Performative Lying: When Power Stops Pretending
“When power lies without flinching, it’s not deception—it’s domination. The truth is no longer disputed. It’s defied.” - Mary Coughlin
Performative Lying: When Power Stops Pretending
Performative Lies Do 4 Key Things:
How Falsehood Becomes a Weapon—And What We Can Do About It
There’s a special kind of lie that doesn’t try to hide.
It doesn’t whisper.
It doesn’t squirm under scrutiny.
It stands tall, smug, and unashamed—daring you to question it.
This is performative lying.
And it’s not just deceit.
It’s domination.
What Is Performative Lying?
Unlike a lie meant to avoid embarrassment or cover up a mistake, performative lies are told on purpose, in public, and often in plain defiance of fact.
They aren’t just meant to convince you.
They’re meant to control you.
When an elected official says something demonstrably false—like “the 2020 election was stolen,” or “climate change is a hoax”—they aren’t necessarily speaking to reality.
They’re testing loyalty.
They’re forcing a choice: agree with the lie or be cast as the enemy.

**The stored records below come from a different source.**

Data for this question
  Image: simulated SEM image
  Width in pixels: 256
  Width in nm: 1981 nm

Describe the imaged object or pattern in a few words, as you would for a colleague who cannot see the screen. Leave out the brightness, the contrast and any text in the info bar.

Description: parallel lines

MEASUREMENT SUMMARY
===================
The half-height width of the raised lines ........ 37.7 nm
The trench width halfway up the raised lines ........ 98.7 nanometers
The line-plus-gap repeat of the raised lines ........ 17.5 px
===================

Performative Lies Do 4 Key Things:
Show Power
“I can say whatever I want, and you can’t stop me.”Demand Loyalty
“If you’re really with me, you’ll repeat this—even if it costs you your integrity.”Distort Reality
“You’re not allowed to trust your own eyes or your own moral compass.”Punish Truth-Telling
“If you question me, you’re weak, woke, unpatriotic—or worse.”
It’s Not Just Political. It’s Psychological.
Performative lying is a form of gaslighting at scale.
It creates disorientation.
It seeds fear.
It makes people second-guess what they know to be true—sometimes to the point of numbness or resignation.
And for trauma survivors, especially those with histories of coercion or manipulation, it can feel eerily familiar.
Why It Works (For a While)
Authoritarian leaders don’t need everyone to believe them.
They just need enough people to repeat the lie, or remain silent in the face of it.
In a trauma-informed frame, we understand:
Some people repeat the lie to stay safe.
Some go along because the truth is too painful to confront.
Some believe the lie because they’ve been conditioned to trust power over principle.
But all of us are impacted when lies replace truth as the foundation of public life.
What We Can Do
We don’t need to match rage with rage.
We need to match manipulation with clarity, fear with integrity, and performance with presence.
Here’s how we resist performative lying:
Name it: Say out loud what is happening. Don’t minimize it.
Reclaim your compass: Return to your core values, even if others don’t.
Support truth-tellers: Especially those being punished for it.
Tell the truth anyway: Not because everyone will listen, but because someone might.
Hold the line in community: Lies lose their power when truth is shared.
This is not about political sides.
This is about the soul of our civic life—and whether truth still has a place in it.
We don’t have to be perfect.
But we do have to be present.
And we do have to choose: silence or truth, comfort or courage.
Because when lying becomes a performance, telling the truth becomes an act of resistance.